Home About Me

Building a Java Short URL Service That Can Handle Tens of Millions of Links

Short URL systems are usually built in one of two ways: hash the original URL into a compact identifier, or issue a sequential ID and encode it into a shorter string. Both approaches work, but they lead to very different trade-offs in collision handling, predictability, storage design, and performance under load.

Two common ways to generate short links

Hash-based generation

The first approach takes a long URL, runs it through a hash function, and turns the result into a short code. The main challenge is collision handling: different long URLs can, in theory, end up with the same short value.

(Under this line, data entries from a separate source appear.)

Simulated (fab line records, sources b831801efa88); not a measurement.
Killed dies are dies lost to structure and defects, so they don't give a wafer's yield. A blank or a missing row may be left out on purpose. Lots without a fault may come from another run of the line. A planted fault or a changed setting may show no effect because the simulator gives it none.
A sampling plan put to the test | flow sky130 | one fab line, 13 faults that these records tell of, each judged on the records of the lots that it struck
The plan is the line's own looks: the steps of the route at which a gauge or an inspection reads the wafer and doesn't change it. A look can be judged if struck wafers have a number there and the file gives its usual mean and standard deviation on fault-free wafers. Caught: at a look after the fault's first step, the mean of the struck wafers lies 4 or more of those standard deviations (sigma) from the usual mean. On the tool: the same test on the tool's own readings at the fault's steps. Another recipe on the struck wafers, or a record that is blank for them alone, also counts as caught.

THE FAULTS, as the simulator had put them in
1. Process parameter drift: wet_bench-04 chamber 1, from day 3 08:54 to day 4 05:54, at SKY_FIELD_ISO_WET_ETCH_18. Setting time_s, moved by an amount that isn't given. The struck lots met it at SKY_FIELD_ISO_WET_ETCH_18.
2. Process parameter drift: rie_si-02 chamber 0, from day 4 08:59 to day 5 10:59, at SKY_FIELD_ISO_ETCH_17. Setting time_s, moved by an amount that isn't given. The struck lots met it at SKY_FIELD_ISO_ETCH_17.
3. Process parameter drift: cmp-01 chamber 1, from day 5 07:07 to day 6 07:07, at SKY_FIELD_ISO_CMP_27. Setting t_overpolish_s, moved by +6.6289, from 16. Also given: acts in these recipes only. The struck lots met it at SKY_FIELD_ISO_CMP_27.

A lot of people instinctively think of MD5 or SHA for hashing, but those are cryptographic algorithms. For a short-link service, reverse decryption resistance is not the main concern. What matters more is speed and a low collision rate. Using a heavyweight cryptographic hash here is usually unnecessary and comes with a performance cost.

A better fit is MurmurHash, a non-cryptographic hash function designed for general hash lookup scenarios. Compared with many widely used alternatives, it tends to produce better distribution for structured keys, and because it is not meant for encryption, it is much faster than algorithms like MD5 or SHA. In practice, its performance is often more than an order of magnitude higher. That combination of speed and distribution quality is why it has been widely adopted in systems such as Redis, MemCache, Cassandra, HBase, and Lucene.

Making the hash shorter

MurmurHash32 produces a 32-bit value, and MurmurHash64 produces a 64-bit value. To make the result suitable for a short URL, the numeric hash can be converted into Base62.

Why Base62 instead of Base64? Because Base62 uses exactly these characters:

  • a-z
  • A-Z
  • 0-9

That makes the generated short code compact while staying URL-friendly.

Dealing with collisions

No hash function is completely collision-free, even a very good one. So collision handling has to be part of the design.

A straightforward table structure looks like this:

CREATE TABLE `short_url` (
  `id` int(11) unsigned NOT NULL AUTO_INCREMENT,
  `lurl` varchar(150) NOT NULL,
  `surl` varchar(10) NOT NULL,
  `gmt_create` timestamp NOT NULL DEFAULT CURRENT_TIMESTAMP COMMENT '创建时间',
  PRIMARY KEY (`id`),
  UNIQUE KEY `idx_surl` (`surl`),
  KEY `idx_lurl` (`lurl`)
) ENGINE=InnoDB AUTO_INCREMENT=15536 DEFAULT CHARSET=utf8;

A basic collision-resolution flow is:

  1. Take the long URL, hash it with murmur64, encode it with Base62, and keep the first 6 characters.
  2. Check whether that short code already exists in the short_url table.
  3. If it does not exist, insert the mapping.
  4. If it already exists, append a random suffix to the original long string, hash again, and repeat until a free value is found.

That version works, but it is not ideal. Inserting one record requires two SQL operations: one lookup, then one insert. Under high concurrency, that extra round trip becomes a bottleneck.

A better design is to let the database help with collision detection:

  1. Add a unique index on surl.
  2. Skip the pre-check and insert directly after hashing.
  3. If insertion fails because of the unique constraint, treat that as a collision, re-hash with a randomized variant, and try again.

This means the normal path touches the database only once. Since MurmurHash collisions are rare, the cost of retrying only appears in exceptional cases, which makes this trade-off practical.

There is another issue: if the same long URL is submitted repeatedly in a short time, repeated generation requests can still cause avoidable work. To reduce that, an LRU cache can be introduced. If the long URL is already in cache, return the cached short URL immediately. Otherwise, generate it once and put the result into the cache.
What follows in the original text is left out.